The basic plot of 1989’s Major League is team ownership giving up on fielding a competitive squad and rooting for the team to lose. The players are galvanized by the lack of faith and go on to win their division.
It’s too early to tell, but the Cubs might be headed for a similar path.
As May comes to a close, they are six games above .500 and a half game behind the St. Louis Cardinals for the NL Central lead. This month, they have won every series minus a two-game set against the Cleveland Indians. That includes sweeps of the Dodgers and Pirates.
But as they prepare to host the San Diego Padres for three games beginning on Memorial Day, the Cubs will kick of a June schedule that will assuredly test if this team is for real.
“Without getting too far ahead, you got the best team coming in here next and playing a high level of baseball too,” Cubs manager David Ross told reporters Sunday.

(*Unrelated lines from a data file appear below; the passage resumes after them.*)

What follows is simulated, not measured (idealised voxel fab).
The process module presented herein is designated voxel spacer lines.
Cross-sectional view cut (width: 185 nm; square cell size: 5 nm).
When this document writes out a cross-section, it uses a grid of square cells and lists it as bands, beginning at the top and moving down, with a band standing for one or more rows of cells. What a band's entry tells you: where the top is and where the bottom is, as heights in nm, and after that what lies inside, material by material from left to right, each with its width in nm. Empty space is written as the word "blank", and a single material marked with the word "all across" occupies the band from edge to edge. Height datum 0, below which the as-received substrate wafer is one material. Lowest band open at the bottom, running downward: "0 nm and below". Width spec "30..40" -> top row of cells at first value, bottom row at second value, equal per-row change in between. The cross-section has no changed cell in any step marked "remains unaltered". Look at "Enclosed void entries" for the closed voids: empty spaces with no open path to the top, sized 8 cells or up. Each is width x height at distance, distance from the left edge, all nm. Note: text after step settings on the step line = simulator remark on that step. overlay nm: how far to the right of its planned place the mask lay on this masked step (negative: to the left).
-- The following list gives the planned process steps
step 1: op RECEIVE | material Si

The three games against the Padres in Chicago are followed by a trip through San Francisco and San Diego, where two of the best teams in the National League await. Historically, west coast trips have been a challenge for the Cubs.
After that, they return home briefly from June 11-13 to play division rival St. Louis, only to hit the road again and play the Mets for four games in New York. The Cubs are among the most banged-up teams in baseball, rivaled only be the Mets. But, like the Cubs, the Mets keep winning in spite of a lengthy list of injured players.
“I would say we’re not at full strength,” Ross said. “So we’re not going to take a full look at can we compete with this team or not without being fully healthy. It’ll be a good test for us.”
After their trip to New York, the Cubs come back home June 18-22 to face the Miami Marlins and Indians. That might be the easiest chunk of the month’s schedule. The Cubs will close out June with a swing through Los Angeles to face the Dodgers and then through Milwaukee for their always-tough divisional opponent Brewers.
If, by the end of all of this, the Cubs are still in contention for the division, they will have made a case for a renewed sense of faith from the front office. By trading Cy Young runner up Yu Darvish in the offseason, Cubs brass more or less indicated that they were not looking to win in 2021.
Along with the demanding June schedule, injuries to key players might trip up the Cubs’ efforts to win despite all that’s stacked against them. Over the weekend, infielder David Bote dislocated his shoulder, and he is likely sidelined for at least several weeks. First baseman Anthony Rizzo is battling back issues, and that’s forced usual third baseman Kris Bryant to play out of position. Outfielders Jason Heyward and Jake Marisnick both have hamstring strains with no clear date for return. Utilityman Matt Duffy has a strained lower back, and young sensation Nico Hoerner is dealing with a balky hamstring too.
If that’s not enough, Monday starter Trevor Williams needed an appendectomy Sunday morning, so the Cubs are going with Starter TBD as the Padres come to town.
All the same, the Cubs regulars have a lot of faith in the guys called upon to step in for the injured.
“We’ve consistently shown the ability to pick up the slack with guys being called up and filling in in big situations,” Jake Arrieta told reporters Sunday. “I think we’re going do just fine. We’ve shown the ability to do that this past month or so and hopefully we can keep that going.”
The Cubs have had to reach into the third rung of the depth chart in some places, and while it’s worked against teams like the Tigers, Pirates, and Reds in May, games against the Padres, Dodgers, Giants, and Mets will put that to the test.
“I don’t think that we should paint a picture whether we sweep all these teams or they sweep us or we split,” Ross said. “I don’t think it’s a real indicative measure of where we can and can’t be in the end of the season and into the playoffs.”